With its cooling winds and summery atmosphere, the water’s edge can be a great place to relax in the summer, as well as a good jumping-off point for sightseeing. If you’ve got a long weekend and a wide-brimmed hat, take to the water to experience a unique side of NYC—you might even get a tan.
Friday: Hop along the Hudson
On day one, make Hudson River Park the base for your exploration of Manhattan’s blossoming west side. A slender ribbon of green that extends all the way from the Battery to 59th Street, this waterfront park is dotted with dog runs, public art projects, and children’s play areas. There are also more unique diversions, like the miniature golf course at Pier 25 in Tribeca and the trapeze at Pier 40. Spend the morning exploring the park’s 550 acres on foot, via the wide bike path along the West Side Highway, or, if you dare, by kayak. (Paddlers will find kayak rentals at Pier 40 at West Houston Street or at Pier 66 in Chelsea.)
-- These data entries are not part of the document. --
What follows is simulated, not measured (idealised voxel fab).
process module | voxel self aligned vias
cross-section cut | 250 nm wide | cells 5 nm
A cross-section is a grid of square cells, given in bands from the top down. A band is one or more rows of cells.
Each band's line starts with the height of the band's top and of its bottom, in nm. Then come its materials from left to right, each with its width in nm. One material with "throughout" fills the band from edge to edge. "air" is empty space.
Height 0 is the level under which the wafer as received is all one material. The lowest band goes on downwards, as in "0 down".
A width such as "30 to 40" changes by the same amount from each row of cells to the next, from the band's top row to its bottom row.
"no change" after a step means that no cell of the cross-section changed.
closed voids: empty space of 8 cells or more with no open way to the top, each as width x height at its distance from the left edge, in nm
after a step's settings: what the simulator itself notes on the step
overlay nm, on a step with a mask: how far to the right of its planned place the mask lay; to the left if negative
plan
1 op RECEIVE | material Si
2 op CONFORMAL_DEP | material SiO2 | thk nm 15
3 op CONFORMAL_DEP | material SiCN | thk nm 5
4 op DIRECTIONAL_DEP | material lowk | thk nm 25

When you’re ready for a bite, head east to The High Line (Gansevoort Street and Tenth Avenue), a unique public park built atop a historic elevated railway in the once-industrial Meatpacking District, just one block from the Hudson. Atop the park, you’ll find surprisingly panoramic views of Midtown and the river, as well as ample benches, outdoor artwork, and refreshments along beautifully landscaped promenades. Snap pictures while snacking on a plate of tacos from The Taco Truck or a brisket sandwich from the Delaney Barbecue’s Smokeline. If you want to linger, order a glass of white at Terroir at the Porch, a branch of the city’s popular Terroir wine bars. If you see the cart, don’t miss the chance to try refreshing, all-natural Mexican-style paletas (ice pops) in seasonal flavors from La Newyorkina; it’s the taste of summer on a stick.
If you walk The High Line a few blocks north, you’ll find yourself in the heart of the Chelsea Gallery District, which is located between Tenth Avenue and Eleventh Avenue and runs roughly from 23rd Street to 29th Street. Here, the streets are jam-packed with contemporary spaces, many showing museum-worthy works by famous artists. Pick a few notable shows or well-known galleries to get started (Pace Gallery, Matthew Marks, David Zwirner, and Gladstone Gallery are among the most famous names) and wander into other spots that catch your eye. If you’ve come with the kids, a better choice is the Intrepid Sea, Air, and Space Museum, located on an aircraft carrier floating on the Hudson at Pier 86 at 46th Street. In addition to the opportunity to see the inside of this impressive vessel, the Intrepid recently opened a new pavilion housing the Enterprise, a retired NASA space shuttle.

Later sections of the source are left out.